So what is my point? This isn’t the first time I’ve talked about looking for the easy way out. I ranted about why I dislike business books in February, concluding that as easy as the solution sounds in a book, it just is never that easy. Same with skimming the surface of the research, knowledge, history and experience that arrived at the simple solution proffered in the book, or by the vendor. It just is never that easy.
What to do? I think that it is time we went back to basics. Organizations are people intensive, and there is nothing done in an organization that doesn’t require people. Even automated processes and robotic systems require human brain power to make them effective. How do you go back to basics in a world that is so complicated that it is almost overwhelming?
My thoughts…
- Ask good questions. Ask your employees if the process is working as well as it could. I would be willing to bet they have answers. So often, leaders feel that they have to have the answers, but truly all they need is good questions.
- Listen. Open your mind to what others are saying. Get rid of the filters through which you hear. The fact that you REALLY want the technology system that the vendor is selling is a filter that dissuades you from asking good questions. When you ask the questions, listen with an open mind.
- Learn. Research today is both easy and hard. It is easy because there is so much data. It is hard because there is so much data. Look for fundamental data in several places, and then give yourself the gift of time to reflect on what you learned, and on the various perspective you sought out. You cannot afford not to take time to reflect.
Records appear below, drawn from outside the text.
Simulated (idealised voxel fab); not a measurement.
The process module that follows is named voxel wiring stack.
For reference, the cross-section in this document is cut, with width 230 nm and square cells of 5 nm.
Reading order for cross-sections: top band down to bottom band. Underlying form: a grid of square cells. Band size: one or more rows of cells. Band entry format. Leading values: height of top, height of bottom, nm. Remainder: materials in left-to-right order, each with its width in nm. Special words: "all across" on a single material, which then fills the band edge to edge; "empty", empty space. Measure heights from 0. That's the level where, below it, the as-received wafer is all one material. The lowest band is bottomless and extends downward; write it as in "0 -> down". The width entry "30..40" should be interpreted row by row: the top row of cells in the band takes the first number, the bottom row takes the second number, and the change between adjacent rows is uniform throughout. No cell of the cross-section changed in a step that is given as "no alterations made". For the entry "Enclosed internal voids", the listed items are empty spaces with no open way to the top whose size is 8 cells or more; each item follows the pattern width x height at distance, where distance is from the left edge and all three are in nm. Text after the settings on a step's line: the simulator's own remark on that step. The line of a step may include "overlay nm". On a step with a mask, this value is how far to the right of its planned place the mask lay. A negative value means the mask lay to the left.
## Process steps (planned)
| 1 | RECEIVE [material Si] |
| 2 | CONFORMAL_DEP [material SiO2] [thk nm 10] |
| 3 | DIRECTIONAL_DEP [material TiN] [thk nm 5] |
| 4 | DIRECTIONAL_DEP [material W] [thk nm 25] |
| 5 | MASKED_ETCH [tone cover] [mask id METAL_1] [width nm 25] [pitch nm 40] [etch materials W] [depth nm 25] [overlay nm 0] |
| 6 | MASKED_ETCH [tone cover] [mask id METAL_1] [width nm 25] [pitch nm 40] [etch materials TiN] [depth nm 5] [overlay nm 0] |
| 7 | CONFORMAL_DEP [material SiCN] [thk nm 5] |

- Plan and evaluate. Use what you learned to make a plan with solid goals and time-frames. Put the plan into place. Review it with rigor and discipline to see if it is working. Tweak as necessary.
Perhaps I am being naive, but I think it all boils down to this. It has been, and continues to be my premise that the answer to the most troubling and critical questions reside with the people of the organization, not in a book, or a vendor or a consultant. Going back to basics means letting go of the concept of “easy” and get to the real work of organizations – communication, collaboration, innovation, action and evaluation.